Re: [gentoo-user] LVM on LUKS

2010-08-11 Thread Florian Philipp
Am 07.08.2010 11:48, schrieb Florian Philipp:
 Hi list!
 
 I'm building a new Gentoo system (notebook) and want to rearrange a few
 things. I thought it would be good to have the following layout:
 
  - boot on a normal partition
  - root on a normal partition
  - one big encrypted partition (dmcrypt / LUKS)
  - on that partition an LVM volume group
  - on that volume group all stuff not necessary for booting: home, var,
 tmp, etc.
 
 AFAIK, the Gentoo boot process is organized so that LVM gets stated
 before dmcrypt is started. I would need it vice versa.
 
 Is that possible with baselayout-1? Do I need to switch to baselayout-2?
 
 Thanks in advance!
 Florian Philipp
 

Thanks everyone for your suggestions! However, I decided against using
them for basically two reasons:

1. I want to keep it simple and safe and there are few things more
troublesome than a system which cannot even mount its root.

Therefore I keep root on a normal partition while everything with
possibly valuable information (tmp, var, home, srv) gets encrypted. opt
and usr/local will follow, if necessary.

It is also my reason for not using an initrd.

2. I want as few single points of failure as possible on my system. A
key file would be such a point. Granted, a single volume with a
passphrase is also a SPOF - but one which is less likely to fall prey to
an rm -rf *. (Okay, I have a backup, but I would like to avoid using it ;) )

Long story short: In the end, I tried baselayout-2 and it works like a
charm. I just configured /etc/conf.d/dmcrypt, added dmcrypt to runlevel
sysinit and then (just for good measure, don't think it's necessary)
added 'rc_dmcrypt_before=lvm' to /etc/rc.conf.




signature.asc
Description: OpenPGP digital signature


[gentoo-user] LVM on LUKS

2010-08-07 Thread Florian Philipp
Hi list!

I'm building a new Gentoo system (notebook) and want to rearrange a few
things. I thought it would be good to have the following layout:

 - boot on a normal partition
 - root on a normal partition
 - one big encrypted partition (dmcrypt / LUKS)
 - on that partition an LVM volume group
 - on that volume group all stuff not necessary for booting: home, var,
tmp, etc.

AFAIK, the Gentoo boot process is organized so that LVM gets stated
before dmcrypt is started. I would need it vice versa.

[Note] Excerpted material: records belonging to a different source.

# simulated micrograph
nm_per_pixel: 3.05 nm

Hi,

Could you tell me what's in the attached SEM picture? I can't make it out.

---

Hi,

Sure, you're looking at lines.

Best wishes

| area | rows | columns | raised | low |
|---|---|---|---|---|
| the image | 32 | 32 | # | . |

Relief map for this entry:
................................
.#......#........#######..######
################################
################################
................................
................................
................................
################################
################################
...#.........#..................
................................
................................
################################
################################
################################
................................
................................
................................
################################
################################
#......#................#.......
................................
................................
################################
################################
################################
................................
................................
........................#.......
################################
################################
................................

Is that possible with baselayout-1? Do I need to switch to baselayout-2?

Thanks in advance!
Florian Philipp



signature.asc
Description: OpenPGP digital signature


Re: [gentoo-user] LVM on LUKS

2010-08-07 Thread Alex Schuster
Florian Philipp writes:

 I'm building a new Gentoo system (notebook) and want to rearrange a few
 things. I thought it would be good to have the following layout:
 
  - boot on a normal partition
  - root on a normal partition
  - one big encrypted partition (dmcrypt / LUKS)
  - on that partition an LVM volume group
  - on that volume group all stuff not necessary for booting: home, var,
 tmp, etc.
 
 AFAIK, the Gentoo boot process is organized so that LVM gets stated
 before dmcrypt is started. I would need it vice versa.
 
 Is that possible with baselayout-1? Do I need to switch to
 baselayout-2?

I don't know yet if this is possible with baselayout-2. I am using both 
methods, but the way you like it had to be hacked a little. Look for the 
thread Self created initramfs cannot work from June 2009, Dirk Heinrichs 
talks about his initfs approach. It's similar to an initramfs, but all the 
stuff is simply on the boot partition. It did not work out of the box (for 
me), and I never got around to really debug this, but it's sort of 
working, and has support for opening LUKS partitions. I think it's a cool 
idea, simpler than an initramfs and no need for cpio and its options I 
always have to look up. Having the root partition encrypted is also not 
problem with this setup.

The advantage is that only one LUKS partiton has to be opened. My desktop 
system does it the Gentoo way, but it has 23 encrypted LVMs (nicluding 
root), which takes quite a while to open. I made it a lot faster by 
opening them all in parallel (addig a  at the right location in 
/lib/rcscripts/addons/dm-crypt-start.sh), still it's much longer than with 
a single LUKS partition. I don't care much about it as the PC is running 
all the time, or uses tuxonice, so I seldomly reboot.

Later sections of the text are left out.